By Dominica Dela Cruz
Dominica Dela Cruz is a 2012-2013 corps member serving at the John Marshall Elementary School in Dorchester.
“Take one away from the eight in the ten’s column, then add the ten you borrowed to the two in the one’s column, it would make the number twelve. Now can you subtract eight from twelve?” I asked Kyle*.
The reason I work with Kyle one-on-one in math is not because working with him is considered “dosage” (tracked tutoring time spent with one student), or because he is on my math focus list (a list of students who could benefit from small group assistance). Rather, I work with Kyle because I know that he is a bright student with an even brighter future. He just happens to be a little behind on his coursework.

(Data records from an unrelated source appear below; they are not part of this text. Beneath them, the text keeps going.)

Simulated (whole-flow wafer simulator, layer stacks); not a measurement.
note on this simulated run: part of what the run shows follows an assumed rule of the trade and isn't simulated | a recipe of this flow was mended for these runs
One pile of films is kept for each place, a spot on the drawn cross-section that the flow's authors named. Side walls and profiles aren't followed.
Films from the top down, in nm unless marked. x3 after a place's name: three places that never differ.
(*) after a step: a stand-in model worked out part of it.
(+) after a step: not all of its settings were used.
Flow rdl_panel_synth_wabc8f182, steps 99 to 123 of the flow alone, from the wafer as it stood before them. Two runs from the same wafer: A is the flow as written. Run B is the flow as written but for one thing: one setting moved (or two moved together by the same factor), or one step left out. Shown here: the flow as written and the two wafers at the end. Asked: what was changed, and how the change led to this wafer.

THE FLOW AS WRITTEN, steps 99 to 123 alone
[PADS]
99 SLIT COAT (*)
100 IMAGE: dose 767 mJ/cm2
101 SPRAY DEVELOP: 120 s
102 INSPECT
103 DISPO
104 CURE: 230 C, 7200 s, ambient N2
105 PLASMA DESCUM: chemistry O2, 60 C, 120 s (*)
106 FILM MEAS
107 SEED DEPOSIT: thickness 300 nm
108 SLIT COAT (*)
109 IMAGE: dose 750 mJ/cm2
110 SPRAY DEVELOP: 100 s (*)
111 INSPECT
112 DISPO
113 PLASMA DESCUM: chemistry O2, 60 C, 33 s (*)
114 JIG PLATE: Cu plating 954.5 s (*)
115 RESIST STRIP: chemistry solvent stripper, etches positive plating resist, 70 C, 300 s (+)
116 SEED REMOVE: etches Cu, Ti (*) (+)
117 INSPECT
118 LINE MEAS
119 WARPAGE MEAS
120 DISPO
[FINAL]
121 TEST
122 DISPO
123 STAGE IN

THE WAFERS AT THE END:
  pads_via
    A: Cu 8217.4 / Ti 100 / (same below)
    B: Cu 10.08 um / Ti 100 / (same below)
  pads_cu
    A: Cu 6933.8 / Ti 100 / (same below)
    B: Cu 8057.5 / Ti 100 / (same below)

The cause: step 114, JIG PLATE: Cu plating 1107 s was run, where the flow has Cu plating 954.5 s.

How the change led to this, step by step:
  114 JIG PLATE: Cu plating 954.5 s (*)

It all started with subtraction. Kyle and I began the year working on simple subtraction: eight minus one equals seven. Before Christmas break, we moved on to borrowing.
Right after winter vacation, the collection of classrooms, or pod, that Kyle’s classroom is a part of started to track student’s progress with multiplication. They did so by using ice cream cones and scoops as a visual. Every week students would be given a two-minute test, completely a times table starting with zero and going to twelve.
When that ice cream cone display went up Kyle called me over to his desk and explained that he was ready to start working on multiplication. He wanted to earn “a lot of ice cream scoops.” Even though he likes to take his time when he is trying to borrow, we moved on because he was ready for the challenge.
Even as classmates started earning ice cream scoop after ice cream scoop Kyle did not become discouraged. He used his empty ice cream as motivation to work harder. Every day during our afterschool program, Starfish, Kyle came up to me and asked if we can practice his multiplication by playing with the Spiderman flashcards or War, where we see who can multiply the two cards flipped over the fastest.
After working on multiplication tables for a month and a half, Kyle was ready to conquer his first timed test. He will have two minutes to answer fifty questions covering the zero to two times tables. I know that he was ready. He would earn his first ice cream scoop.
“Kyle, are you ready? You have two minutes to answer fifty multiplication problems. I know that you can do it. You will earn your first ice cream scoop. Ready? Set. Go.”